Australian TV drama needs more of that sort of risk taking. It was not for nothing that the recent Australian Film Institute awards paid such homage to Love My Way, which star Claudia Karvan produced with pay-TV network Foxtel. At its best Love My Way, which returns for a second season from February 5, was a well-made, well-acted drama focused on a group of thirtysomethings (Karvan, Asher Keddie, Dan Wyllie, Brendan Cowell) and with superb supporting performances from older actors such as Gillian Jones and Max Cullen.

It had an attractively flexible style. There were some quite dashing diversions into near surrealism and at every point it at least sizzled with style. I'm not sure, though, that this upper-level soap is the Berlin Alexanderplatz of recent Australian TV or the Six Feet Under.

You also have to ask why on earth a show as stylish, at times as powerful, as Love My Way ended up on pay TV rather than on the commercial networks. One answer to this, a crass and commercial one, is that the gut-wrenching death that becomes the focal point of the first series would scare off the networks.
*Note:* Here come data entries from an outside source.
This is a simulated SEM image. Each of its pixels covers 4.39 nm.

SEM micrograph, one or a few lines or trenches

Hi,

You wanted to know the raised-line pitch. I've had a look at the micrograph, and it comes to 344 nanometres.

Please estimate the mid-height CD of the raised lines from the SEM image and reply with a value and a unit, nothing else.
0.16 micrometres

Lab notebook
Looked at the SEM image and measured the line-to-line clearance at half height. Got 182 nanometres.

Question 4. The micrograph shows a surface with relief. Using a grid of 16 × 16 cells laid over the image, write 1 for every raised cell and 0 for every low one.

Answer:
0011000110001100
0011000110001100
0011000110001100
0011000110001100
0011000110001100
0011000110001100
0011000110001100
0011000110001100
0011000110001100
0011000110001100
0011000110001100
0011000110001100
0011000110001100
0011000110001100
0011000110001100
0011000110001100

Yes, but it is also the point where Love My Way becomes, I'm afraid, hysterical and absurdly self-involved. The death is shocking and the collective grief is both realistic and harrowing. And then, just as you're wondering what can come out of it in dramatic terms, there is more of the same. And then more. A relentless, crazy, boo-hooing that would try the patience of any viewer and would have had thousands of punters switching off.

It was as if this viable piece of Australian TV drama - not a masterpiece but a gutsy and unpredictable saga - first of all has the courage to do something shocking but then takes itself so seriously, is so enamoured of itself as a potential work of art, that it can't let it go and so dissipates the moody entertainment value of its own enterprise. A lot of people will disagree with this but Love My Way seemed to me to pluck defeat from the jaws of victory by taking itself so seriously.

Of course the wasteland of Australian TV drama was an open provocation to do this because there was so little that set a precedent for doing the job sanely and at a high level.

MDA, after all, was the ABC's bright shining star. Well, it might have brightened whenever Shane Bourne was on screen, even glowed when graced with guest stars such as Thornton and Wendy Hughes, but is this the best a national broadcaster can do? Something notably inferior to The Bill even in its long decline?

How much mediocrity is a nation of 20 million supposed to sustain? There are all sorts of reasons why Australian TV is unlikely to hit on anything as white hot in its viability as Desperate Housewives or Law and Order, but is that any reason for throwing in the towel?

Think of what we can achieve in comedy, such as Kath and Kim, and think of how that might be transferred. Think of the sheer expertness, as well as the kinkiness, of something like Clarke's The Games, how well it was made, the lack of glamour, the adherence to a vision. Clarke is an admirer of the early '60s BBC policy of commissioning one-off TV plays from which a series might originate rather than indulging in a set of expensive pilots that just pave the road to perdition with dead turkeys.

And there are so many obvious precedents that point towards the possibility of decent TV drama that go ignored. Watching the handsome shenanigans of Ten's expensively co-produced flog opera Mary Bryant I wondered why on earth we weren't getting a version of Tom Keneally's much more dramatic convict novel Bring Larks and Heroes.

We used to know a bit more about this.

You could see Ray Barrett as governor Phillip in an ABC dramatisation of Eleanor Dark's The Timeless Land or Hughes in Martin Boyd's Lucinda Brayford. Some of us can remember back to the ABC version of Frank Hardy's Power Without Glory, which captivated the nation. Are we such a nation of cultural losers that we don't realise we have a literature that at every level from the classical to the commercial and popular could fuel our TV drama?

None of Patrick White's novels has come within cooee of TV screens in living memory despite the fact that his work cries out for dramatisation. Boyd is an Australian Forsyte Saga waiting to happen. Contemporary novelists such as Helen Garner, Kate Grenville and Frank Moorhouse have strong dramatic elements. Henry Handel Richardson's The Fortunes of Richard Mahoney could be an Australian TV Gone with the Wind. Not to mention John Marsden's children's books or Peter Temple's detective stories.

And this is only the tip of the iceberg. What about playwrights such as Hannie Rayson or Stephen Sewell? Don't the people in charge of TV drama realise that some of these skills, some of the time, are transferable? Are they too unimaginative to realise TV can sustain something like the monologues Alan Bennett wrote for actresses - the likes of Maggie Smith - years ago? That you can, with very little money, just a decent script, a good actor and director and crew, create captivating drama?

We need every kind of TV drama from the most popular to the most classic. We need to see our best-known actors in material worthy of them, whether it's our own version of Desperate Housewives or whether it's Chekhov and Shakespeare. Would Cate Blanchett or Judy Davis or Russell Crowe do local TV? Has anyone asked them? It's merely sheepishness and stupidity that stops us from getting an Australian drama worthy of the name.